In 2021, America experienced an unprecedented increase in cyber attacks and malicious cyber activity. Business Email Compromise is the most frequent attack vector. The FBI received nearly 20,000 complaints in 2021 that cost US businesses 2.4 billion. In 2023, it was nearly 22,000 with a $2.7B in losses. The second most costly digital crime type, investment scams, tallied about $1.5 billion in estimated losses. Your email account is an important part of your communication with employees, customers, and vendors. It’s often the everyday information that opens your business to attack, like who approves purchases, what applications you use, how you communicate with each other. If this information gets into the wrong hands, that could mean big problems for you and your business.
Let’s say you use a cloud hosted application for HR and payroll. You have recently changed your password and can’t remember it any longer. So, you click on the forgot password link and the service sends you a link to reset it. Now you can log in and get to work so everyone gets paid on time. What you didn’t know is someone gained unauthorized access to your email account, and they see the same emails you see. Now they know what payroll application you use.
Before the act, they setup a few things so you don’t know what they are doing. First, many attackers create a forward rule on your email to send all incoming email to their account. Another tactic is to create a mailbox rule that deletes some or all messages after forwarding it, so you never even see the email. It’s also common for attackers to use your email account to send highly relevant email content to others in your organization. This might gain them access to other accounts or further the success of their attack.
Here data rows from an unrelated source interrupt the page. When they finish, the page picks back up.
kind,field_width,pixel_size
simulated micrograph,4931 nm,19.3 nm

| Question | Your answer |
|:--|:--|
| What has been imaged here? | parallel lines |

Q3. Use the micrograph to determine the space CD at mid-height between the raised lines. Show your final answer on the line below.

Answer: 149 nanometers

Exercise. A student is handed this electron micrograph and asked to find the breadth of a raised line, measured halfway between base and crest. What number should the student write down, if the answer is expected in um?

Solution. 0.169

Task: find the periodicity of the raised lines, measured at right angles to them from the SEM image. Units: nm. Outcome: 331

Now that their actions are hidden, they use the ‘forgot password’ link on your application. The reset instructions are emailed to you, immediately forwarded to the attacker, and deleted from you email. You never know this happened. The attacker then logs in, finds contact info for multiple employees, and starts emailing them from your account asking them to click the link below to login and review their pay settings so a special bonus can be provided to their paycheck. Unfortunately for them, the link is to a specially crafted web page that steals the employee’s login credentials to the payroll system. Now the attacker starts changing direct deposit information to send payroll checks to a bank account they own. Before you know it, thousands of dollars have gone to the attacker’s bank accounts. The attacker then moves the money to leave accounts empty or closed.
This is just one example of a recent email compromise. We respond to businesses experiencing this type of activity almost weekly. What other information is transmitted in your email that if compromised would put you or your business in jeopardy?
There are ways to prevent an email compromise attack, some that can be accomplished with relative ease and little cost.
The faster the employee can respond, the less the loss and the cost. As simple as calling instead of emailing when something is suspicious. An email may never be received. There are many options available to train your staff to be aware of threats and act when something is not right. You can start by becoming a National Cybersecurity Awareness Champion (October) – learn more at Cybersecurity Awareness Month – National Cybersecurity Alliance (staysafeonline.org) and CyberSecure My Business™ – Stay Safe Online (wpengine.com)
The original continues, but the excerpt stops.